NIEU-BETHESDA NEWS — In 1998 Nieu-Bethesda was a very different little place from what it is today.
There were about 30 permanent residents in Nieu-Bethesda itself, 800 in Pienaarsig, no cell phone reception at all, electricity had only just been introduced to the village, and the road from the N9 was really bad gravel that proved treacherous at the slightest rain. (Which didn't happen much anyway - the Nqweba Dam was a pan with zero water in it.)
People had little to do for fun. There was no pub, the Village Inn was the only restaurant, and there was a little coffee shop which opened now and then.
Noelle Obers (then owner of the Ibis Art Centre), Bronwen Langmead (a newcomer to Bethesda), and Gillian Rennie (a well- known journalist) decided that a book club was in order. It took a few minutes to print a flyer (no emails or WhatsApp groups then), and pop it under the few doors in the village and beyond towards the farms. All interested parties were to pitch up at the 'Rusty Metal Yard', the home of Clive Lawrance (famous poet) and Gillian Rennie, one Thursday evening. And that is how the Nieu-Bethesda Book Club was born!
The rules were simple. Pay something to the following month's host, the host cooks supper, buys enough books for the budget and presents them at the following meeting. About 20 book-lovers pitched to the first meeting, and the Book Club has met roughly once a month for 20 years since then. There have been people who have ebbed and flowed, arrived and left, but at the core has remained a love of good books, decent debate and conversation and hearty meals to boot!
Memorable books over the years have included: "As Meat Loves Salt" by Maria McCann; "Cutting for Stone" and Deon Meyer's, "Fever" which was set in a place similar to the Sneeuberg and translated by Graaff-Reinet's Laura Dixon. This has always been a club where books matter, and while some tried to introduce formal book reviews (an idea that was thwarted), books are really read and discussed around good wine and food at tables spread between 'Zuurplaats' and 'Bloemhof'.

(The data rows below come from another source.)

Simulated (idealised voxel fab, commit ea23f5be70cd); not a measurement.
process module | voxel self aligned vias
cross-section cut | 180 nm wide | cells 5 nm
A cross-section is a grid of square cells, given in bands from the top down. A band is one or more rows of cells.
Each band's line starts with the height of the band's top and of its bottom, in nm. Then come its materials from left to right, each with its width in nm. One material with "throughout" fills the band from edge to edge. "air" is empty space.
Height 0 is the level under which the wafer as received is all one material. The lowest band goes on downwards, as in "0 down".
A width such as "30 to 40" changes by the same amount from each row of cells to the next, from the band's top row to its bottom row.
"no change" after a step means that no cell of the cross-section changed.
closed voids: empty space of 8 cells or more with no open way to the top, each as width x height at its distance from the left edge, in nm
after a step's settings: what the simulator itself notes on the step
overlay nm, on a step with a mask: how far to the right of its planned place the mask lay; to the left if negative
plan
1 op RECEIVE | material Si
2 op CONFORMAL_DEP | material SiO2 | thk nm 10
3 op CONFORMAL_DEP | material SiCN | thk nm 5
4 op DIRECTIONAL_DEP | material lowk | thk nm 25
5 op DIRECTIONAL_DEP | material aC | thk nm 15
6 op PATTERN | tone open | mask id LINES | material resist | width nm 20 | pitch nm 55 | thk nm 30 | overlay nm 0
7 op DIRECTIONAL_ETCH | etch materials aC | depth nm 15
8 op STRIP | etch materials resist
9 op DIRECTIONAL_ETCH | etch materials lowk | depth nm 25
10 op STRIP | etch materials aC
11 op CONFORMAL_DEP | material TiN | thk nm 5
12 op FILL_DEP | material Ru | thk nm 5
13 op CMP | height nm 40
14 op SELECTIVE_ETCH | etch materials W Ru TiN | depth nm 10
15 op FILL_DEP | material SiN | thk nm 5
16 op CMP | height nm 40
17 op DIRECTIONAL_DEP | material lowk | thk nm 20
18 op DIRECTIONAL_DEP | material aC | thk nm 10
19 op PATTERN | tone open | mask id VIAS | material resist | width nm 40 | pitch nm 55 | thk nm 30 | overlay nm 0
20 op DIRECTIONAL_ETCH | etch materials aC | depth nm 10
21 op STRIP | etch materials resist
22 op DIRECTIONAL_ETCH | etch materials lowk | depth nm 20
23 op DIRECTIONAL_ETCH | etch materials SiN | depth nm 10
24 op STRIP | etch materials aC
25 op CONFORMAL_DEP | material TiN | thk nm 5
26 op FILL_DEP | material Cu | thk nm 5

Over 20 years, the Bethesda Book Club members have come to love and respect each other as real friends. Robert Kingwill, a long-time member, is profoundly deaf, so dim lighting is not always an option as he lip-read convivial conversation with the help of his wife Phillida. Children have been born, left homes as adults, relationships forged, support given, and, as ee cummings so poignantly puts it, "into the strenuous briefness, life, (they) charge(d), laughing." This book club is unique in that both men and women are welcome, and conversation while sometimes deep and meaningful, is usually charged with a good dose of humour and light-heartedness.
With members sometimes traveling up to 2 hours to other people's homes, some meetings have been interesting. A few aardvarks were spotted en route; Clive Lawrance once rebelled against the fact that it was a book club, not a supper club, and presented everyone with baked beans in cans that they had to warm up themselves; so engrossed was everyone in a particular conversation one night, that Phillida's warnings about the fact that it was raining were ignored, and 4 people ended up being very stuck and had to sleep for the night out on the road!
The Nieu-Bethesda Book Club is a special one, filled with colourful characters who over the years have shared wonderful books, great food, fantastic friendships and fun times.
The current Nieu-Bethesda Book Club members: Paula Kingwill, David Langmead, Karen Schoeman, Julian Murray, Phillida Kingwill, Robert Kingwill, Bronwen Langmead, Lisa Watermeyer, Michelle Cilliers, Iain North. Absent: Kevin Watermeyer.